Bitcoin: A Peer-to-Peer Electronic Cash System [2008]

Nakamoto 

Introduction

Nakamoto was motivated by how much electronic payments relied on trusting third-party financial institutions. Thus, they created Bitcoin, an "electronic payment system based on cryptographic proof instead of trust", which eliminates the need for a central bank. 

Transactions

An electronic coin is a chain of digital signatures. Each owner has a public and private key (also called a wallet). They can transfer a coin to the next owner by signing the hash(previous transaction + next owner's public key) with their private key, and appending this to the end of the chain of signatures.
 
Transactions also contain multiple inputs and outputs, so change is easy. (For example, let's say you wanted to pay someone 0.03, but you only have a previous transaction where you received 0.10. Then, you could have two outputs, where one output of 0.03 goes to the other person, and the other output of 0.07 goes to yourself.)
Spent transactions can be discarded to save disk space, by hashing them into a Merkle Tree.

Blockchain

Although the next owner can check that the signature is valid, they can't check whether the coin has already been spent. In current systems, it's the bank's job to make sure that double spending doesn't  happen. Bitcoin solves this by distributing the responsibility of the bank among all nodes in Bitcoin's network:
  • Transactions are publicly announced 
  • Participants can agree on one history of the order of transactions
  • The next owner has proof that the majority of nodes has agreed on the transaction 
Specifically, a public ledger called a blockchain keeps track of all transactions. Its name comes from how it's made up of blocks of transactions. Each block refers to the previous block, thus forming a chain.

Proof of Work

To make sure some adversary doesn't just flood the network with lots of nodes, a proof of work system makes it hard for nodes to validate transactions. The procedure, called mining, happens roughly like this:
  • A node (also called a miner) hears about new transactions, and add them its own pool of pending transactions. 
  • The node checks that each transaction is indeed valid by verifying them against its own copy of the current state of the blockchain. 
  • Before the node tells other nodes that the transactions are valid, it solves a proof of work puzzle. 
    • The node must find a hash(transaction + nonce) that starts with a specific number of zero bits, say n
    • Bitcoin uses a SHA-256 hash function. 
    • A nonce is a counter. The node increments the nonce until they find a hash that works. 
    • is adjusted to account for CPU power and number of miners, such that one block is produced every 10 minutes. 
    • On average, this work is exponential in n, but can be easily verified. 
    • A miner’s probability of success in creating a block is proportional to the fraction of computational power they have. 

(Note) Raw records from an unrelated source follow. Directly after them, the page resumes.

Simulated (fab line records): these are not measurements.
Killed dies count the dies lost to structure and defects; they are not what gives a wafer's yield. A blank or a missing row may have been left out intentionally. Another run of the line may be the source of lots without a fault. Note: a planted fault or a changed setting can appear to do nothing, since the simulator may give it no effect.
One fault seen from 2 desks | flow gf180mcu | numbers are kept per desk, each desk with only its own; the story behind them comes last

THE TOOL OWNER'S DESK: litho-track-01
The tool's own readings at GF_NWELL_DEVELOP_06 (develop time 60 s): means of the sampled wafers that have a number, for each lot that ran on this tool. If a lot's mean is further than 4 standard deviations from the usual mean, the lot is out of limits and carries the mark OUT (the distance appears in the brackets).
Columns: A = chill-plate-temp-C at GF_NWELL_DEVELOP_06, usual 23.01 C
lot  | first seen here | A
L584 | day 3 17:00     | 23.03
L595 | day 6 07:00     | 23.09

  • Once the node solves the puzzle, it broadcasts the block of transactions to other nodes.
    • Other nodes can easily verify that the hash satisfies the requirements. 
  • The node also receives a reward
    • This reward is needed to incentivize nodes to use a lot of computational power to verify other people's transactions. 
    • The reward halves every 210,000 validated blocks, so by the year 2140, the reward for mining will be the smallest unit of Bitcoin: 10^-8 Bitcoin, or a satoshi.
    • However, miners also get rewarded with transaction fees. If the output value of a transaction is less than the input value, then the transaction fee is the difference. 
As we can see now, the proof of work system ensures that there's one vote per CPU, and thus makes it very hard to change a block. A node would have to redo the work, so the probability of it catching up is negligible. 

Forks 

Sometimes, two nodes mine a block at roughly the same time. The other nodes hear about both of these forks, but work on the fork that's longer in their copy of the blockchain (in other words, whichever block they hear about first.) When one fork becomes longer, all nodes will switch to that fork. Transactions in the old fork that haven't been validated yet aren't lost, because nodes are still storing them in their pools. 

The longest chain has had the most work done by nodes to compute it, so it's the majority decision. Specifically, in Bitcoin, a transaction isn't confirmed until the block that its part of and the next 5 blocks have all been mined as part of the longest fork.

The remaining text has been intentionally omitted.